Copying of documents from Couchbase to ElasticSearch before indexing
I study the interaction of Couchbase to ElasticSearch and I have a question. Is there a way to avoid a full copy of the documents from CB to ES before indexing? Does ES have the capability to store only indexes and not entirely documents? Indeed, in this case the result is a duplication of documents that looks pretty sad.
By default in elasticsearch, the _source (the document one indexed) is stored. This means when you search, you can get the actual document source back. Moreover, elasticsearch will automatically extract fields / objects from the _source and return them if you explicitly ask for it (as well as possibly use it in other components, like highlighting).

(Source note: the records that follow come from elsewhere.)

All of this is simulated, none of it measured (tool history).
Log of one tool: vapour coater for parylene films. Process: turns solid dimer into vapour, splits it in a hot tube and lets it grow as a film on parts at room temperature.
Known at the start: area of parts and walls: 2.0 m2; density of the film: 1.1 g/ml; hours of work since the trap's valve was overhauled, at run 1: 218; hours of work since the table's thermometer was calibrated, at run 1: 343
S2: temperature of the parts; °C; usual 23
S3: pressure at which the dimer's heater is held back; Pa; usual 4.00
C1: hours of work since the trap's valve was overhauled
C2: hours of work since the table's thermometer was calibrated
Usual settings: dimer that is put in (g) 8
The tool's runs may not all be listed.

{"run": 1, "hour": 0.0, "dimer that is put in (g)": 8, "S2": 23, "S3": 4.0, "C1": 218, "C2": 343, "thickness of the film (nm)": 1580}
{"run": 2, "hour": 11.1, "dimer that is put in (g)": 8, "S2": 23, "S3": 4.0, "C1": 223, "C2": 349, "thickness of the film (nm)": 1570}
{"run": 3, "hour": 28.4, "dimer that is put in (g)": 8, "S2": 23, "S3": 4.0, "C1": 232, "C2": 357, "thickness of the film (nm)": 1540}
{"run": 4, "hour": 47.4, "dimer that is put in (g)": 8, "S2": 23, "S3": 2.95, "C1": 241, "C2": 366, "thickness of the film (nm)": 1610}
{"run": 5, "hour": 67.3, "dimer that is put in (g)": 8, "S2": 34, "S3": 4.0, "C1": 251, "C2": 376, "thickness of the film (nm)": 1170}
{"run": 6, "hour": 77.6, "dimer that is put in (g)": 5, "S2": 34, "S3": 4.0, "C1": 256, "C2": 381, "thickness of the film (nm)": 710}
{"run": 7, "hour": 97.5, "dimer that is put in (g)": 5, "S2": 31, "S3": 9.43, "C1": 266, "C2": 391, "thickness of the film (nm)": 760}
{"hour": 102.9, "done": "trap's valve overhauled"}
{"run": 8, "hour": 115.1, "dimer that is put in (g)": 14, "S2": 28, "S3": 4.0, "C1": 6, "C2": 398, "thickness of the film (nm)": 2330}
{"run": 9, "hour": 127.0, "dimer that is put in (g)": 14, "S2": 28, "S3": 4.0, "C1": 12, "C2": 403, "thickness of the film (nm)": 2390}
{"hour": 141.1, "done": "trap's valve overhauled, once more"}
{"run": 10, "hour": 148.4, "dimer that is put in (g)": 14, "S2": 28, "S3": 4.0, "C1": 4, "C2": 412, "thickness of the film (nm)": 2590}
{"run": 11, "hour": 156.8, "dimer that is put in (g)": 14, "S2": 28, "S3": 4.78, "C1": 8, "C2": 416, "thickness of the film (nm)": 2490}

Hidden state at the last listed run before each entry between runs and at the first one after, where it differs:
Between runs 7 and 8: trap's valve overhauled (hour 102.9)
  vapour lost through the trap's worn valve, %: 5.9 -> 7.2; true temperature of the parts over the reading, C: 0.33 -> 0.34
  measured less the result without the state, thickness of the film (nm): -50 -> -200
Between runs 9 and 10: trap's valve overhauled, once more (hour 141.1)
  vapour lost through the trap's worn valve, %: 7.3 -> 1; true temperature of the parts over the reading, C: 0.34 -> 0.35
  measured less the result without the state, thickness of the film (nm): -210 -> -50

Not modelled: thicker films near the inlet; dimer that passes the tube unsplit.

You can specify that a specific field is also stored. This menas that the data for that field will be stored "on its own". Meaning that if you ask for "field1" (which is stored), elasticsearch will identify that its stored, and load it from the index instead of getting it from the _source (assuming _source is enabled).
When do you want to enable storing specific fields? Most times, you don't. Fetching the _source is fast and extracting it is fast as well. If you have very large documents, where the cost of storing the _source, or the cost of parsing the _source is high, you can explicitly map some fields to be stored instead.
Note, there is a cost of retrieving each stored field. So, for example, if you have a json with 10 fields with reasonable size, and you map all of them as stored, and ask for all of them, this means loading each one (more disk seeks), compared to just loading the _source (which is one field, possibly compressed).